Digital art design belongs to a new field that has emerged from a high degree of integration between science technology and art [1]. According to its characteristics, digital art design can be divided into two different levels: computer graphics technology [2] and art design [3]. Digital art in a broad sense is digital art. Digital art in a narrow sense generally refers to the use of computers to process or produce art-related designs, animations, audio-visuals, or other works of art [4]. In the early twentieth century, with the development of modern information technology and the rapid spread of computers, society entered a fully digital age. The use of various algorithms and mathematical models, such as machine learning [5, 6], text recognition [7, 8], and total life cycle assessment [9, 10], can accelerate the development of computer technology. In this context, the rapid development of scientific and industrial technology is increasingly contributing to artistic expression. This has led to the formation of modern art, video art, and design art [11]. The interpenetration of these three separate art forms has led to the formation of a new aesthetic ideology in the form of postmodernism, which has given rise to digital art.

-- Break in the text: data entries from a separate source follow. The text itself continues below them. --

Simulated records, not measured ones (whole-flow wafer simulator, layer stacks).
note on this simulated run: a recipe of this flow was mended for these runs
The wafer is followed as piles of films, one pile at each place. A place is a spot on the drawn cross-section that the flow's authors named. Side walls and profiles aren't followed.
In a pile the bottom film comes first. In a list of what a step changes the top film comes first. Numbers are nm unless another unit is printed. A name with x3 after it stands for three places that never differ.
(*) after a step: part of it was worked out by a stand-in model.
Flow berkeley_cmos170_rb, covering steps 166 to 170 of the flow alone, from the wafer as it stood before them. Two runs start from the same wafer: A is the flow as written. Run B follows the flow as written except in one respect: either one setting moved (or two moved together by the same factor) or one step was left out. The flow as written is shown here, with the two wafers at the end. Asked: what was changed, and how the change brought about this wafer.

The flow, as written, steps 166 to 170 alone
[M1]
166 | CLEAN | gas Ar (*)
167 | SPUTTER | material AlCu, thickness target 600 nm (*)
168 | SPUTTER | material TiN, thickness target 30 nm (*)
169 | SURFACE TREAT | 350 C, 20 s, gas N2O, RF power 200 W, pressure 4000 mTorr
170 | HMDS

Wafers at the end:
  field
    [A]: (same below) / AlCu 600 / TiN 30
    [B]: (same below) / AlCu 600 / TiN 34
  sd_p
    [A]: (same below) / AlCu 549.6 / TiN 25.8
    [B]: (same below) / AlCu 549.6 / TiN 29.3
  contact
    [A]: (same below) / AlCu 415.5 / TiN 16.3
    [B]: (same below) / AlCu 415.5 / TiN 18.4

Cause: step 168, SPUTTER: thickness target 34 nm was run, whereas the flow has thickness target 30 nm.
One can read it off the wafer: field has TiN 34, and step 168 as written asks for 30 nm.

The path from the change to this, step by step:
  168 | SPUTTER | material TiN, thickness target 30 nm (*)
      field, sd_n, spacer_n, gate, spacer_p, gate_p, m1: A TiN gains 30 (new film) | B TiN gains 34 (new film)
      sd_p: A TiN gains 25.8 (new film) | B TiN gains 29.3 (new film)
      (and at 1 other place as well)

Digital art is a comprehensive field that encompasses several disciplines. To be specific, digital art is an integrated form of artistic communication that encompasses art, sociology, technology, and aesthetics as well as popular culture [12]. As a result, digital art is a disciplinary synthesis of natural, social, technological, and humanistic disciplines and is a new type of discipline in which digital technology and art intersect. Considering the mass art, reproducible and commercial nature of digital art has accelerated the spread of digital art and has led to a trend towards the visualisation and graphicisation of art and culture in the direction of popularisation [13]. The wide application of computers, driven by digital technology, has expanded the means of creating works of art [14]. At the same time, the constant development of digital technology has also led to changes in the development of abstract graphics. Many disciplines between art and science, such as graphic design, costume design, and environmental design, have been broadened by the influence of modern digital information technology [15]. Correspondingly, the field of design has also undergone a quantitative to qualitative change, rising to a whole new level. Art is constantly evolving towards science, and science is gradually being transformed into art [16]. As a result, with the development of the times, figurative expressions are no longer sufficient to meet the creative needs of artists and the aesthetic demands of people. The combination of digital art and abstract graphics has created a different visual and aesthetic experience than before [17, 18]. The use of abstract graphics in digital art has played a crucial role in the development of the arts. People’s interest and enthusiasm for digital art are expanding, and it is becoming an integral part of life today, making it the most favourable time to develop digital art [19].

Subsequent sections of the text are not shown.